MS-13, to a much larger degree than Barrio 18, seems intent on rebranding and remaking itself, based on the lessons it learned during the truce and after several years of sending members to enroll in police, army, law school, and accounting programs. In the first nine months of 2015, the army expelled 223 suspected gang members, according to published reports. But many more are inside, quietly rising through the ranks.

The new discipline is evident in several ways. Tattoos, once de rigueur, are now banned — not because of potential police harassment but because the gang leaders now feel that they are a relic of the past. On the soccer field, in parts of Honduras’s second-largest city, San Pedro Sula, violent play or threats to the referee are no longer tolerated, and MS-13 players have been taken off the field and beaten for breaking the new rules. The reason: If one cannot be disciplined on the soccer field, one cannot be disciplined in the gang.

Current leaders are seeking to project a more corporate image and have largely marginalized many in the historic leadership, who remain in prison. The ranfla libre, or leaders on the street, have moved MS-13 decisively in a new direction. Law enforcement and intelligence officials say the gangs are opening semi-legitimate businesses, both to generate income and to launder funds. Among the favorites are public transport buses, bakeries, gas stations, and other retail businesses that generate large amounts of cash.

The desire to go corporate is visible. My recent meetings with senior MS-13 leaders of the ranfla libre in El Salvador were unlike previous ones. We met in the restaurants of luxury hotels, not the dusty streets of the slums. They wore dress shirts and carried briefcases, rather than tattered jeans and homemade pistols, and the discussions were largely free of the gang argot that peppers most such talks.

The discussions centered on the gang’s growing territorial control, U.S. policy toward MS-13, and a feeling of betrayal by the FMLN — which, the leaders said, had failed to fully deliver on promises of large amounts of money in exchange for the blocs of votes the gangs delivered from their neighborhoods in the 2014 presidential election. Because the FMLN government then refused to negotiate a new truce as promised, the gang leaders said, MS-13 in El Salvador took to assassinating policemen, soldiers, and prosecutors — leading to retaliation by the state.

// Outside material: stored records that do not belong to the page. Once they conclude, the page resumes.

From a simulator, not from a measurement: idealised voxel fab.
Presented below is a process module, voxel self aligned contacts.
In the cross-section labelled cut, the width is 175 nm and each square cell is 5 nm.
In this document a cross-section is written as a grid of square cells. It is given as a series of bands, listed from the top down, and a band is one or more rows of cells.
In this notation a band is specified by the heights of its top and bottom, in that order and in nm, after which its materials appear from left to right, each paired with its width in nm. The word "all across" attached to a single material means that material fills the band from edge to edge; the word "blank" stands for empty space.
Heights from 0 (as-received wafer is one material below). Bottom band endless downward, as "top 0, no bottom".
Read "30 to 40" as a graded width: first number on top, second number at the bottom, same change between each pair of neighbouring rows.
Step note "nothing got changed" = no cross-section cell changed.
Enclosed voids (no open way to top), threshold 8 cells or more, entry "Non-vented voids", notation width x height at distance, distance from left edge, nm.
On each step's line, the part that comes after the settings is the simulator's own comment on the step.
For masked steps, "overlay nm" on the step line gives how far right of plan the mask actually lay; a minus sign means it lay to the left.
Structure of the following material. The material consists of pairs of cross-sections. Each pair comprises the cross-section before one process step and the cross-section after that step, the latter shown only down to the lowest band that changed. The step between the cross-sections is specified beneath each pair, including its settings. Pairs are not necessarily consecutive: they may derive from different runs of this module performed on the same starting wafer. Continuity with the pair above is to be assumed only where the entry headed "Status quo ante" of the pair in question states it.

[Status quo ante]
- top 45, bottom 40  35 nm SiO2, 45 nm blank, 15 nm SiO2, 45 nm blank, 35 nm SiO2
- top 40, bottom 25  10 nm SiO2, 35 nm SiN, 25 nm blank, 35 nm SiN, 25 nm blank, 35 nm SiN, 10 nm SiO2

With the disintegration of the truce, there are indications that MS-13 is actively seeking to expand its operational capacity by emulating other armed actors on the world stage. In El Salvador, police showed me evidence from a raid on an MS-13 safe house: printed documents taken from the Internet relating to the military tactics of al Qaeda, the Islamic State, and Colombia’s FARC guerrillas. This is not to imply there is a link between the Northern Triangle gangs and any of these groups — only that MS-13 is actively looking to the literature of terrorist groups to learn.

There are some striking similarities between the behavior of some of MS-13 and the Islamic State. Like the Islamic State, the gangs primarily recruit young, unemployed males with few economic opportunities, both in person and through extensive social media outreach. The recruiters promise a life of purpose and a chance to be part of something larger than oneself. The gangs radicalize recruits with videos of savage violence and a quasi-religious call to arms against other gangs and “civilians,” as non-gang members are called. Beheadings, dismemberments by chainsaw and machetes, and savage tortures are posted to YouTube as a multipronged tool to recruit new members and show how powerless the state is to stop them. This brazen violence has shredded the fabrics of these societies in ways far deeper than the civil wars of the 1980s.

Meanwhile, endemic police and governmental corruption only feeds the cycle of despair. It is no wonder so many thousands of families have been pushed to desperately entrust their children and their life’s savings to strangers in the hopes that at least these innocents can defy the long odds stacked against them and find a better life in the United States. Neither the Obama administration nor the Northern Triangle governments will likely be able to stem the exodus of those fleeing this new power configuration. We may well see an entire generation of Central Americans soon attempt to leave the countries of their birth.